Automatic Melody Transcription

Amir Rahimzadeh

A monophonic music transcription system shall be implemented in MATLAB. The planned system can be described in short as follows:

1) The system gets an audio waveform (pcm-coded) selected by the user

2) The audio waveform is analyzed in different ways (time- /frequency-/musical-domain)

3) The system generates a musical score representation of the analyzed audio signal

The analysis stage consists of two blocks, the onset detection stage and the F0-estimator respectively. The onset detection stage searches for transient regions in the waveform which might correspond to note beginnings. The F0-estimator tries to find out the fundamental frequency (F0) of a played note.

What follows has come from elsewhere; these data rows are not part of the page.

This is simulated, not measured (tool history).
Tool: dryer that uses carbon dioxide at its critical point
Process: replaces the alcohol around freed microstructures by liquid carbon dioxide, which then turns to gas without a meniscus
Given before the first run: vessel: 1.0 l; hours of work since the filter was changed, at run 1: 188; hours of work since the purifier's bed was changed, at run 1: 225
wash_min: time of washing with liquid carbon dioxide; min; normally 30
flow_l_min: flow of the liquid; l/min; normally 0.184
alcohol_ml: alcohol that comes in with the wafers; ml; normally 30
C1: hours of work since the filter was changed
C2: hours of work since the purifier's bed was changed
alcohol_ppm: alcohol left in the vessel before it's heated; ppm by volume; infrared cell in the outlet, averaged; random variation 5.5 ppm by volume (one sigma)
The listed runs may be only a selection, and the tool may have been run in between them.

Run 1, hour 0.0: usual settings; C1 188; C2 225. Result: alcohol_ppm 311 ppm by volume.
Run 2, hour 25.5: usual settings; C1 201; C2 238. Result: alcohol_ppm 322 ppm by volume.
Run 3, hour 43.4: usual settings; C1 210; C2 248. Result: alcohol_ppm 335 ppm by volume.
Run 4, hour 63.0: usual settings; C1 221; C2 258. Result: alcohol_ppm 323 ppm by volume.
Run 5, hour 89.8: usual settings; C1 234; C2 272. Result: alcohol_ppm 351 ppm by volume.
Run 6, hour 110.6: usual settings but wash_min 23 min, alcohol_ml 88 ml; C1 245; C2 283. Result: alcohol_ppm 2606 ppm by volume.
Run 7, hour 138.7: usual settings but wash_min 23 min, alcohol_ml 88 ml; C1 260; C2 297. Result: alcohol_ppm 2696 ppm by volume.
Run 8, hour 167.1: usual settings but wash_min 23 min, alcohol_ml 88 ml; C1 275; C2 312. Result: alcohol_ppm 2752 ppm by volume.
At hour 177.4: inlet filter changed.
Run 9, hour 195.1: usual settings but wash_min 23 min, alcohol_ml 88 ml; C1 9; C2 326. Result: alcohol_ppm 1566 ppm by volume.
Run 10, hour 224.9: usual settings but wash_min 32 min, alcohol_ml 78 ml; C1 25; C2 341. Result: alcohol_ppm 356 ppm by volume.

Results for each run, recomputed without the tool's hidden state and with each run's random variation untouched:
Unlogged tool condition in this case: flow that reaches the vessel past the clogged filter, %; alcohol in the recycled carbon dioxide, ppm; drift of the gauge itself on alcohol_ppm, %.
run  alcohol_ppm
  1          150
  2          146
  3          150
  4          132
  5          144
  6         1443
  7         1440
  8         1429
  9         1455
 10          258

Both blocks use time-domain-techniques (to find periodicities) as well as spectral-methods (to find spectral novelty) to analyze and describe the content of musical audio signals. Information shall be combined in multiple ways to make the system more robust. The last and challenging step will be to apply some basic musical knowledge to the musical score (generated from the information of the analysis stage) in order to gain control over very unlikely tone progressions and be able to exclude them automatically.

In the following the analysis is described more in detail. The onset detection stage will work on redundancy removed meta-data or also called features which are calculated every 2-5 ms. Features might be any combination of spectral– or temporal information (e.g. spectral flux, envelope of the signal) but they have to be chosen properly in order to reflect the desired musical information contained in the audio waveform. In other words the ideal feature for onset detection has a small value most of the time and reaches large values only at note beginnings. Then onset times can be extracted by simple peak picking.

The F0-estimator will work on the basis of auto-difference-functions which show a close relationship to the auto-correlation function but are reported to be less sensitive to amplitude changes. These functions are used to detect signal-inherent periodicities, attributable to harmonic sounds. The main difference between auto-correlation function and auto-difference-function is that the former shows a peak while the latter shows a valley at points of highest correlation. Moreover the F0-estimator is expected to improve the detection of soft / tonal onsets which are likely to be missed by the Onset detection stage.